RunPod Production Patterns¶
Reference for deploying GPU workloads on RunPod: deploy type selection, image strategy tiers, serverless worker architecture, secrets management, and common failure modes.
Deploy Type Selection¶
| Use case | Deploy type | Billing |
|---|---|---|
| Training / fine-tuning (hours/days) | Pod | Per-hour, idle included |
| Debugging, interactive ComfyUI | Pod | Per-hour, idle included |
| Production inference API | Serverless | Per-second active only |
| Uneven traffic (peak + idle) | Serverless | 60-70% savings vs always-on |
| Hybrid: serverless front + long tasks | Instant Clusters | Mixed |
Decision rule: Constant load → Pod. Uneven / API endpoint → Serverless.
Image Strategy (3 Tiers)¶
Tier 1 — RunPod-cached (10-60 sec pull)¶
runpod/pytorch:2.11.0-cuda13.0-cudnn9-devel
runpod/pytorch:2.4.0-py3.11-cuda12.4.1-devel-ubuntu22.04
runpod/worker-comfyui:<version>-base
runpod/worker-comfyui:<version>-flux1-dev
runpod/base:0.6.x-cuda...
Tier 2 — Popular Docker Hub (1-5 min pull)¶
Tier 3 — Custom images (3-10 min or STUCK)¶
ghcr.io/your-org/your-image:tag
nvidia/cuda:13.0.0-devel-ubuntu22.04 ← confirmed stuck on 4/4 pods (2026-04-17)
Rule: Always try Tier 1 first. If CUDA/PyTorch version matches Tier 1, use it.
Custom images (Tier 3) go to ghcr.io as overlay on Tier 2 base, not bare nvidia/cuda.
FlashBoot¶
Free cold-start optimization, enabled by default.
- 48% of cold starts complete in <200ms
- Typical: 1-2 sec cold start
- ComfyUI: 50-80% faster cold starts with FlashBoot
- Mechanism: more frequent calls → RunPod keeps workers "warm" on host
Active worker count ≥ 1 reduces cold start to ~0ms (pay always-on price).

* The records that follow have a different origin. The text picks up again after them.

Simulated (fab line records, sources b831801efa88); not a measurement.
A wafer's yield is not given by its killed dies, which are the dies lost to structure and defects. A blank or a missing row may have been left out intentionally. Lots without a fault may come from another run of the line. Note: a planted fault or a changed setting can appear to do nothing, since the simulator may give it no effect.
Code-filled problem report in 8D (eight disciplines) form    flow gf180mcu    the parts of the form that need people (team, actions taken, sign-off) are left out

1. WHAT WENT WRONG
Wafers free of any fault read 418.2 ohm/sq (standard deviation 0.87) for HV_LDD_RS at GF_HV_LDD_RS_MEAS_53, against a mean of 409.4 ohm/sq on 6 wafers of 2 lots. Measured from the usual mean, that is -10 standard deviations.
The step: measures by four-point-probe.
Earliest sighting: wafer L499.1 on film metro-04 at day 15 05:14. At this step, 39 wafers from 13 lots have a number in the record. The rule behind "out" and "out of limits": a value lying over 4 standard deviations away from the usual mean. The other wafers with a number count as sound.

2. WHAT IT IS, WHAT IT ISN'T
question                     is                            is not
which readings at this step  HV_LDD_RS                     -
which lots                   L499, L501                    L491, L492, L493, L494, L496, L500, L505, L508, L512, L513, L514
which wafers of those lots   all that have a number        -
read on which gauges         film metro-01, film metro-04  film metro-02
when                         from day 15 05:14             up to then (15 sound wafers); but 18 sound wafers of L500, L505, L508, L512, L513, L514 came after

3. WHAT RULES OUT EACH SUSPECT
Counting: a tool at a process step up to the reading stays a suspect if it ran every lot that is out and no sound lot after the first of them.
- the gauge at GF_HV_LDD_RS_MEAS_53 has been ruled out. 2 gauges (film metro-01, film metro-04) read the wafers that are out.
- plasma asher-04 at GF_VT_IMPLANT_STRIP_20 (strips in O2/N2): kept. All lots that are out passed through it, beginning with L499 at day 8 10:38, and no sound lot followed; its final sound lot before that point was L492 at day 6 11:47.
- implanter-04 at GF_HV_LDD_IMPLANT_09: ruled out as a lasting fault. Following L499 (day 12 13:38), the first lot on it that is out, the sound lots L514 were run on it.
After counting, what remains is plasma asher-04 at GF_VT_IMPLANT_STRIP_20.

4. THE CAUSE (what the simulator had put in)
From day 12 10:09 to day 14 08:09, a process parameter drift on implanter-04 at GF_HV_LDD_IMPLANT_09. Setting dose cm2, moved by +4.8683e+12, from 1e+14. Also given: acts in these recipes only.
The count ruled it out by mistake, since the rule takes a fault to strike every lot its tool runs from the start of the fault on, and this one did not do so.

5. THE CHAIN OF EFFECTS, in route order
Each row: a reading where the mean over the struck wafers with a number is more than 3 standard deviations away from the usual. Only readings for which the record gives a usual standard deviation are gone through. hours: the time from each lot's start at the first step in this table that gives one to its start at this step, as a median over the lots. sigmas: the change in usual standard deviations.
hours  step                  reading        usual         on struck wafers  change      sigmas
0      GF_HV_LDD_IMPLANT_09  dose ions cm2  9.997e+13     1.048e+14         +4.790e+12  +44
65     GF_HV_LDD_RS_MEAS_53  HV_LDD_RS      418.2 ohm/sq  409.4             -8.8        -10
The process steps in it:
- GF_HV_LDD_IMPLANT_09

Network Volumes (Model Storage)¶
# Create volume in RunPod Console → pick region closest to traffic source
# Mount volume in pod/worker:
# /opt/ComfyUI/models → Network Volume path
# Pre-load models via cheap CPU pod:
rsync -av ./models/ /workspace/models/
# Or: aws s3 sync s3://your-bucket/models /workspace/models/
Pricing: $0.07/GB/month first TB, $0.05/GB thereafter.
Use when: Models >10 GB, updated frequently, shared across multiple pods.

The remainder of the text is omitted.